Culver City Observer -

Loss to the Bulls highlights Lakers issues

 

November 25, 2021

Jevone Moore

Lakers' Anthony Davis makes a pass against the Spurs last Sunday.

Last Monday, a cascade of chanting rang down from the upper bowl of Staples Center. After chiding the referee for allowing gameplay to resume before he put on the shoe he lost, Anthony Davis picked up his second technical foul and was tossed from the game. Fans were upset at the referees, but fans should have been upset at the Lakers, not the refs. After the 121-103 drubbing from the Chicago Bulls, it begs to ask who these Lakers are and what is their identity?

But who are the Lakers, if nothing more than ill-fitting and disparate puzzle pieces that require LeBron James to make it work? Without him, the Lakers are again floundering offense in need of leadership.
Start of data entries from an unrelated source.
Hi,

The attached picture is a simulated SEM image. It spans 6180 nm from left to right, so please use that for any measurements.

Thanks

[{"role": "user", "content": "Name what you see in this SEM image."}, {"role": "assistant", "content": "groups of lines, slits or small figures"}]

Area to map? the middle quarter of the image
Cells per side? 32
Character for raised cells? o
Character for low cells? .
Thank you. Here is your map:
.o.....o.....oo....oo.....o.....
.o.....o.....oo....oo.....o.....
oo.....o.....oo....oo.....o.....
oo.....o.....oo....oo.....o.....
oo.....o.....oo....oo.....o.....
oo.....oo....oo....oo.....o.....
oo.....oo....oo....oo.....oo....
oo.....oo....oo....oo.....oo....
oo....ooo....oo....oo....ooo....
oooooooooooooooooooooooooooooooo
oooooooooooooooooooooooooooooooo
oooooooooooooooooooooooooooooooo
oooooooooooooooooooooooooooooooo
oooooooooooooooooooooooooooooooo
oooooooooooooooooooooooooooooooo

Russell Westbrook has yet to find his stride with this team and appears not to fit. In addition, the amalgamation of three-point shooters has not coalesced.

The allure and shine of winning free agency have worn off. What's left is a collection of guys that have historically had gaudy numbers but failed to win. They lackadaisically compete and appear to be unbothered with the results. They play with no passion. Thus far, the Lakers have shown no sense of urgency. Alas, the Lakers look disjointed and disinterested. Like zombies meandering looking for their next meal, the Lakers aimlessly wander, waiting for LeBron and the reinforcements to return from injury.

"We sucked," Davis intimated in just the game prior, after losing to the Minnesota Timberwolves. "No defense. Can't score. That's not just this third quarter, it's every third quarter we've played this season. We come out slow, lackadaisical offensively and defensively. We got to get it together. Why? I can't tell you. But we got to do a better job."

The Lakers leveraged their future in Davis. But, so far, it doesn't appear that was a wise long-term investment. Yes, Los Angeles has won one title in an abbreviated season with Davis. But without James, the Lakers look paltry, if not putrid, when they initiate the offense through Davis.

Davis is not a perimeter player. Instead, he may find himself as an agile guard that can dominate games from beyond the arc. Davis is a low post nightmare that eschews contact. In the post, Davis, the perpetual mismatch is a walking bucket. He is a big man that can handle the ball. His midrange shot is pure, and when he cares to clamp whomever, he defends, he erases that player from the gameplan. Davis has the elite talent and tools to be the game's marquee player, but what will it take for him to take that next step? What must occur for Davis to dominate every time you step on the court? The collective basketball world waits for him to assume the mantle as the face of the league.

But despite his talent and prowess, head coach Frank Vogel continuously plays Davis on the perimeter. Yes, the game has become a nightly barrage of chucking up three-point attempts. However, last year's NBA Finals showcased two teams that specialized at knocking down midrange shots. And although Los Angeles is third in the league at midrange attempts, the Lakers struggle at putting the ball through the net.

The only salve Los Angeles has in their immediate future is the return of LeBron James.

The Bulls have a formidable 1-2 punch in DeMar DeRozan and Zach Lavine. They also have a tremendous starting back court when you add Lonzo Ball to the mix.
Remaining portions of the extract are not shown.